Sundance Film Festival
Park City is home to the annual Sundance Film Festival, the most important festival in the US for independent films. For Sundance, held the last week of January, the town is always sold out but the slopes virtually empty, and if you come for the festival, every day is jam-packed with screenings and parties. If you’re thinking of visiting but not coming specifically for Sundance, it’s a good time to avoid Park City, as it is the busiest time of the year, even more so than Christmas week.
Art & culture
Park City itself is a big attraction, and while the historic area may have traded silver mining for white gold—deep, dry Utah powder—as its main source of revenue, it did not lose any of its Old West charm in the process. There are more than 100 independent boutiques in town, including many art galleries, museum-quality works at Meyer Gallery, Montgomery-Lee Fine Art and the Mountain Trails Gallery. There are outdoor gear stores, souvenir shops and in a nod to its cowboy roots, Park City is still a great place to shop for fine cowboy boots, belts, and leather goods, especially at nationally renowned bespoke Burns Cowboy Shop or the more affordable Park City Clothing Company.

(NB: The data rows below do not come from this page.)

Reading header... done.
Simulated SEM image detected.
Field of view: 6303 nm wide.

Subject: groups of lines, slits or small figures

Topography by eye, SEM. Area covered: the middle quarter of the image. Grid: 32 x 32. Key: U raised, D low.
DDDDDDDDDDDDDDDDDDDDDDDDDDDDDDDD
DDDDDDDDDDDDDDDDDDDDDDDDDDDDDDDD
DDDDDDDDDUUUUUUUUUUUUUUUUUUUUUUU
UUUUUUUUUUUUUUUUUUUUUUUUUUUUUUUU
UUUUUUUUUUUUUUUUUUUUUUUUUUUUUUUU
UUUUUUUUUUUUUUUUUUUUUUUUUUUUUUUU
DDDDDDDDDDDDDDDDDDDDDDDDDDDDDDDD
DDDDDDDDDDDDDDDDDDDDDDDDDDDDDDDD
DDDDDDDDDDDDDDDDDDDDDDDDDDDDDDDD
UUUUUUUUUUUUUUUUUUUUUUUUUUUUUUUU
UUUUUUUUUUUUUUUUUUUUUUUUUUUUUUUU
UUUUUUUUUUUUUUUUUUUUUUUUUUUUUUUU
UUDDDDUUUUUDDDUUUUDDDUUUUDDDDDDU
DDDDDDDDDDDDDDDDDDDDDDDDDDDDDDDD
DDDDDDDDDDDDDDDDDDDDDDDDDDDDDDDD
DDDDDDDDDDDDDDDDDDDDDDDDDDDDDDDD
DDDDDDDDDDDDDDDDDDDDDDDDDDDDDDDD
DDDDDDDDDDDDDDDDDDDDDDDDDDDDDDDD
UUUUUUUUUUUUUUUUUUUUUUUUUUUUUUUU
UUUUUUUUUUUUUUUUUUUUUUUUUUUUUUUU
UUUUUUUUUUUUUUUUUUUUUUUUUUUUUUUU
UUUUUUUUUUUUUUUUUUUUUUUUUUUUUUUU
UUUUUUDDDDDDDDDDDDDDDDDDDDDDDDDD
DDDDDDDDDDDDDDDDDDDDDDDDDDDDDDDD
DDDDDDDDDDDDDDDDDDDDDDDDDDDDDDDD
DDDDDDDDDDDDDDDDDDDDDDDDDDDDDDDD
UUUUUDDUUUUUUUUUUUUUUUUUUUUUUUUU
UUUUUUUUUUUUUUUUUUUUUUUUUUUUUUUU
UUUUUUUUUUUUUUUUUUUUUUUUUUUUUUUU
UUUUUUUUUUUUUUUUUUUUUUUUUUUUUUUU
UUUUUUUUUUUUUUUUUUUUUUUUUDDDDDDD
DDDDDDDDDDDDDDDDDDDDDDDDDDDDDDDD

The Park City Museum on Main Street only offers it free historic walking tours in the summertime, but the museum itself is open year-round and well worth a look, capturing the rich history of the area form the town’s founding in 1868 to the present.
There are more than 50 eateries in town, from casual to fine dining, some of the best restaurants in all of Utah, plus two microbreweries and one of the nation’s most award craft whiskey distilleries High West, which also operates an excellent restaurant.
Park City Food Tours offer a historic walking tour of the Main Street area with a culinary twist, stopping at four or five locally owned eateries to sample the works of top town chefs along the way. The three-hour tours are all owner-run, have been hugely popular with participants, and get rave reviews. They always start at the top of Main Street, moving downhill the whole way, using the free historic trolley to return, so the physical part is pretty low key. The eating, on the other hand, is a challenge, as it can get substantial and easily serves as your dinner. Tours are offered Tuesday and Thursdays from 4-7PM, with at least one-day advance ticket purchase required, and the Tuesday one is adult only. Both offer an alcoholic beverage pairing option or you can purchase cocktails or wine as you go.
Salt Lake City
As many of Utah’s ski resorts are either day operations with no lodging (Snowbasin, Powder Mountain) or are self-contained with no town (Alta, Snowboard, Brighton, Solitude), most of the action, dining and best non-skiing activates are in Park City, though larger Salt Lake City has the State’s single most vested attraction, Temple Square, home base of the Church of Latter Day Saints. Free guided tours are offered on the hour, 9 am-8 pm daily and include looks inside the magnificent temple and the performance venue of the famed Mormon Tabernacle Choir. Choir rehearsals are open to the public almost every Thursdays evening (7:30-9:30 pm) and are a very popular attraction.
The other top spot for live performances is the historic Egyptian Theater in Park City, an iconic landmark of the town and important venue for the Sundance Film Festival, but the rest of the winter it serves as the town’s cultural hub and puts on a non-stop slate of live theater, movies, comedy performances, music, and dance. Park City Live is the town’s other major music venue, located in the historical War Veteran’s Memorial Building on Main Street.
A local’s favorite and a bit of a hidden gem, the Silver Star Café remains off the tourist radar because of its location, in a retail plaza serving nearby condos at the base of Park City ski resort’s Silver Star lift. It’s one of the region’s best (if not the best) restaurants, was featured on the TV show Diners, Drive-Ins and Dives (host Guy Fieri came for the signature Osso Bucco pork shank), and features innovative craft cocktails, but it also has long history of carefully curated live music, with acts coming hundreds of miles to perform here.